# Linear Models & Support Vector Machines

In this lesson we will explore a new way to think about classification. Rather than trying to directly classify new examples based on old ones to model the entire distribution of classes,like we did with *k*-Nearest Neighbor, we can simply model the *boundaries* between different classes.

First, we will gain some intuition around what modeling boundaries means, and define some terms to help guide our motivation before exploring two different algorithms for boundary creation.

Next, we will explore the first of our boundary creation algorithms: Linear Discriminant Analysis (LDA). LDA will be our first exposure to representation learning; specifically classification via dimensionality reduction. LDA is a supervised algorithm, typically used for classification problems.

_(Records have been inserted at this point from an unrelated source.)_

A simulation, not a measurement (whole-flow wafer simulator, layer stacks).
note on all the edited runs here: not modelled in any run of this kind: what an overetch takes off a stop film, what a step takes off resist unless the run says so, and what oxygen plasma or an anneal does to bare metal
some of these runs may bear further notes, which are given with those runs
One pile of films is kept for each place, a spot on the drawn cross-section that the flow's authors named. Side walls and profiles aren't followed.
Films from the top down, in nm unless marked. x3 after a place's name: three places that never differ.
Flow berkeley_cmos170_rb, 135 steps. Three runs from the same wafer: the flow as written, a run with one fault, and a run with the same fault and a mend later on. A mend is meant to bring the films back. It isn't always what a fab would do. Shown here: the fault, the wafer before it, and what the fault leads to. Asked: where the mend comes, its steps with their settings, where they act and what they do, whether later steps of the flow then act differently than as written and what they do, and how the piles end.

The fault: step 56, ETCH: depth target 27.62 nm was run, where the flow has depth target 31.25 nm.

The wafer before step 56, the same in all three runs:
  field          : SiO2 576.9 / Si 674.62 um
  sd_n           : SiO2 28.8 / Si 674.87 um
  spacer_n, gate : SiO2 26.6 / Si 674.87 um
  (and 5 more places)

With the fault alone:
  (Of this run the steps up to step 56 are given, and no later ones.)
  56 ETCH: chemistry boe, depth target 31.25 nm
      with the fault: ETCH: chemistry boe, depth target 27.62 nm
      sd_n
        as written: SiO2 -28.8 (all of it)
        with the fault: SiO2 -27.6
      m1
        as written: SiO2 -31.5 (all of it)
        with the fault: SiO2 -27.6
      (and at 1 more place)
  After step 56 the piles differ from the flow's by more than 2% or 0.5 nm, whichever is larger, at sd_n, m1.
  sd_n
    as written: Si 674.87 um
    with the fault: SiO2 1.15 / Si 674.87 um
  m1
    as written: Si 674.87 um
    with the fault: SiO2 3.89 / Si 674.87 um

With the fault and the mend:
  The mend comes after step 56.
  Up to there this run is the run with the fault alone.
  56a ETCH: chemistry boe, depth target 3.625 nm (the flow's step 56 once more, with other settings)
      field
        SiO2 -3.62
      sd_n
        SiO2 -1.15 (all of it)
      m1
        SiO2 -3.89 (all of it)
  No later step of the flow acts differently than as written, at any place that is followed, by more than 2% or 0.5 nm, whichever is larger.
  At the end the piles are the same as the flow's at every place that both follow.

Finally, we will expand on LDA's data transformation techniques with Support Vector Machines. SVM is a supervised algorithm, typically used for classification or regression problems.

## Decision Boundaries

We are going to shift our way of thinking about classification from directly classifying new examples based on old ones, to directly modeling a function to separate classes (ie. creating boundaries). The **discriminant** is a function that models decision boundaries between classes. In a bounded space, a novel data point will simply belong to the class it is bounded by. This bounded region is known as the **decision region**. Like all frameworks we choose, there are trade-offs we must consider. In the case of classification, creating decision region between classes depends on how complex the discriminant is. If the discriminant is simple (compared to the class data point distribution) then this is a good approach. However, if the data presents ambiguous overlap between class distributions, then this method will not make accurate predictions. In theory, using very complex, non-linear discriminants to approximate boundaries sounds nice, and can potentially separate boundaries perfectly. In practice, however, it often results in a space that is intractable, and a hypothesis space that may not prove to be accurate when presented with novel examples.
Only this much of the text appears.